To make this work, we need to refactor the event listener signatures slightly: instead of representing things like visits and overlaps as GFAParser::chars_t that the listener processes with GFAParser::scan_p_visits, GFAParser::scan_w_visits, etc., we need to present them to the listener by providing a function that can iterate over them. Then the listener would use the iteratee it's currently passing to GFAParser::scan_w_visits() or whatever with the new iterator function, while the existing scan functions would end up being used to construct the iterator functions for GFATextParser.

Then we would have one copy of all the code that deals with converting GFA semantics to vg semantics (which attaches listeners to a polymorphic parser and gets and acts on all the events, and also deals with managing node ID translation data), and it would be able to be driven by encapsulated decoders for either data source.

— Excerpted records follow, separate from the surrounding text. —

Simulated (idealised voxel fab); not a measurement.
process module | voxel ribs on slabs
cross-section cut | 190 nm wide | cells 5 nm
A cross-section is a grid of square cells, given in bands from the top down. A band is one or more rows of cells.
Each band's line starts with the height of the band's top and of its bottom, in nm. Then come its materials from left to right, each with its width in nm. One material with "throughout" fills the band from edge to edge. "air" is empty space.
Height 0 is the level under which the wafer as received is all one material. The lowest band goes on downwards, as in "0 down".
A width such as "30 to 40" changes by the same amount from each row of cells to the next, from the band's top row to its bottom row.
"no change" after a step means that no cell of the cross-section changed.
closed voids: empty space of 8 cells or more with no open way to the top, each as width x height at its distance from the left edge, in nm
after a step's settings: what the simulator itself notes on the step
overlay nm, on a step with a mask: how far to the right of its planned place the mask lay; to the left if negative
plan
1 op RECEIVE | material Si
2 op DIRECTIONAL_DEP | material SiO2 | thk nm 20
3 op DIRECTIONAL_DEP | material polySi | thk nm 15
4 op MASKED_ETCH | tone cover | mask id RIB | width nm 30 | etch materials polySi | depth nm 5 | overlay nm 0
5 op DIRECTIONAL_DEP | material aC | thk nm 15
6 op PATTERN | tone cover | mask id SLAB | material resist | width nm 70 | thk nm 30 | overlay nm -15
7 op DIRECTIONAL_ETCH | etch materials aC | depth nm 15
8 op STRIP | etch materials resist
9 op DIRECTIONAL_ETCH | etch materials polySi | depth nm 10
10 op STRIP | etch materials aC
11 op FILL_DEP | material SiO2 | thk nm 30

Also, due to advancements in the vg::io::Registry system, a lot of code we've had that special-cases reading a GFA so we can track the source filename is no longer necessary, so we can run all the GFA input (except some that hands GFAs straight to libgbwt) through the registry system and not need any other logic to identify if something is GFA or GFAz.

adamnovak · 2026-04-14T15:48:59Z

This whole file looks like a clone of gfa_to_handle.cpp. Some of the functions (like write_gfaz_translation()) look like complete duplicates of the corresponding GFA-side operations.

I don't think that's the right approach; we want to share common code for converting from the two similar formats.

adamnovak · 2026-04-14T15:55:41Z

I don't think hooking into the GFA parsing functions and dispatching on extension is the right design. Instead, the GFA parsing functions should only parse GFA, and we should have an src/io/register_loader_saver_gfaz.cpp that describes how to identify a GFAz stream based on magic numbers and registers the format with the vg::io::Registry, so that all vg commands will understand the format and things like vg stats tiny/tiny.gfaz will work.

adamnovak · 2026-04-14T16:17:14Z

            vg::algorithms::gfa_to_path_handle_graph(input_stream_name, &intermediate,
-                                                 input_rgfa_rank, gfa_trans_path);
+                                                 input_rgfa_rank, gfa_trans_path,
+                                                 nullptr, num_threads);


Rather than passing around thread counts, the way vg likes to do thread count management is by using OMP's global state. We use set_thread_count() from src/utility.hpp to tell OMP how many threads we want for the program, and then OMP gives everything the right number of threads automatically when parallel sections start, even when they're nested or themselves starting from other threads.

Since GFAz already uses OMP, we shouldn't need to pass it a thread count; we should just tell it to use the current configured OMP number of threads.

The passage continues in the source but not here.